Son of Christian Friederich Cornelius and Sarah Cornelius
Husband of Harriet Cornelius
Father of Robert C. Cornelius; Sarah Ann "Sallie" Cookman; John Christian Cornelius; Charles E. Cornelius; Harriet Blakiston and 3 others
Brother of Anne Elizabeth Baker

Occupation: American pioneer of photography and a lamp manufacturer
Managed by: Private User
Last Updated:

About Robert Cornelius

Profile photo is Cornelius's 1839 photograph of himself. The back reads, "The first light picture ever taken". The Cornelius portrait is the first known photographic portrait ever taken.
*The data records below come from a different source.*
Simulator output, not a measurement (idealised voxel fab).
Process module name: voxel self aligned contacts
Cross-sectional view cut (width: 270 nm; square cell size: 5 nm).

http://www.loc.gov/pictures/item/2004664436/ -- "Daguerre announced his invention of a photographic method to the French Academy of Sciences in August 1839. That October, a young Philadelphian, Robert Cornelius, working out of doors to take advantage of the light, made this head-and-shoulders self-portrait using a box fitted with a lens from an opera glass. In the portrait, Cornelius stands slightly off-center with hair askew, in the yard behind his family's lamp and chandelier store, peering uncertainly into the camera. Early daguerreotypy required a long exposure time, ranging from three to fifteen minutes, making the process nearly impractical for portraiture. (Source: "Photographic Material," by Carol Johnson. In Gathering History: the Marian S. Carson Collection of Americana, 1999, p. 100)"

Cornelius was the son of Christian Cornelius, a Dutch immigrant to Philadelphia in 1783. A well-to-do manufacturer of lamps and chandeliers, the elder Cornelius sent his son to private school where he took a special interest in chemistry. In 1831, he began to work for his father and specialized in silver-plating and metal polishing, a skill for which he was so sufficiently well-renowned, that in 1844, the newly-created Smithsonian Institute entrusted some of its early experiments to him. It was natural, then, for Joseph Saxton to approach Cornelius for the silver plate required for his daguerreotype of Central High School, and equally natural for Cornelius himself to become interested in the procedure.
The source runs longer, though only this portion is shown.